Hey Festdewalkita,
In addition to what the others said about the trim router’s poor performance, it’s not only the runout on the collet with no load that matters, but the deviation under load. And this does not only concern the router axis/collet stability, but also the deviation of the entire holder/Z assembly. The router and the way it is fixed to the machine is not ideal. The router is slid very far downwards into the 65 mm holder, prolonging the distance between actual cutting edge and the fixation point on Z slider and finally on X gantry. There are strong leverage forces that act on the system at the moment when the machine drives the cutter trough the workpiece. You might be interested in the discussion from the other day (@Marty 's wooden top and bottom box fit), where I tried to explained it.

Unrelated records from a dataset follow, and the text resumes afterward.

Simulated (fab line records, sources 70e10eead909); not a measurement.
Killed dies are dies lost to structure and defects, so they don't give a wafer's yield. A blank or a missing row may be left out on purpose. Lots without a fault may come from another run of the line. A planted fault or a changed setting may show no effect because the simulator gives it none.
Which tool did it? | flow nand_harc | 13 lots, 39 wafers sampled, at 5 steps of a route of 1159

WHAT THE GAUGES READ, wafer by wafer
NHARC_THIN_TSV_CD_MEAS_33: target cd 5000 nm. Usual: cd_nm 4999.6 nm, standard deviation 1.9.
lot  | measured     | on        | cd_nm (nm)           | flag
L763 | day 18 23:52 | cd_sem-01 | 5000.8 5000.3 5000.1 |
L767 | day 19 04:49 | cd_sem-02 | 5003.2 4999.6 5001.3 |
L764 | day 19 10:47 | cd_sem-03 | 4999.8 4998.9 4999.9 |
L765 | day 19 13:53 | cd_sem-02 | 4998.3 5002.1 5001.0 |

The conclusion is that you can expect very much improvement by switching to a spindle, not only because of higher quality of bearings, axis and collets, but also because you don’t have to slide it that much downwards into the holder (see here vs. here). This way you keep the distance between the cutting edge of the milling bit and the fixation of the motor on the Z assembly shorter, thereby reducing leverage forces exerted during mechanical load.
Completely different types of motor
Furthermore, if you use a spindle, due to the type of motor a spindle is, it will not be slowed down by the mechanical load during the feed, because frequency-controlled induction motors work in this way. The hand trim router, on the other hand, is a universal motor (= a commutated series-wound motor) where, due to its characteristics, the speed depends on the mechanical load, i.e. it is slowed down by the load (what a more or less sophisticated electronics tries to prevent) and has only one speed(load)/torque combination in its curve at which the motor attains a balance between speed and torque, whereas a spindle has a constant torque over its entire rated speed range (e.g. constant 0.9 Nm from 6000 to 24000 rpm for a 2.2 kW spindle).
– Source: Traute Meyer, CC BY-SA 3.0, via Wikimedia Commons (rotated and mirorred to reflect axes of Image 2 and with comments added by Aiph5u)
Image 1: Motor characteristic of a Universal Motor (=hand router)
– Source: Mechatron HFS-8022-24-ER20 Datasheet (with comments added by Aiph5u)
Image 2: Motor characteristic of a frequency-controlled Induction Motor (=“spindle”)
Of the above images, Image 1 shows the motor characteristic of a hand trim router like the Makita. Such a motor is called universal motor. As you can see, when you have speed, you have no torque, and when you have torque, you have no speed.
You might be tempted to say you’re fine with this, since you want high torque at low speed in order to mill metal or plastic. But with this motor, the speed is dependent of the mechanical load. This means with no mechanical load, such motors would run faster and faster until they would destroy themselves, here an electronics prevents that, while at high mechanical loads (i.e. when you give him something to mill) and also at a low speed settings, on this type of motor, when the electronics try to hold the set speed, the current increases exponentially, and this type of motor delivers its current through carbon-brush commutators, which produce a lot of sparkling and heat (and EMI and acoustic noise by the way). The more mechanical load you give to this motor, the more the electronics try to hold the speed, the more current flows.
At the same time when the speed is lowered by the mechanical load and the current is very high, since it’s only cooled by a fan sitting on motor axis, the fan turns slower too and finally fails to cool the device.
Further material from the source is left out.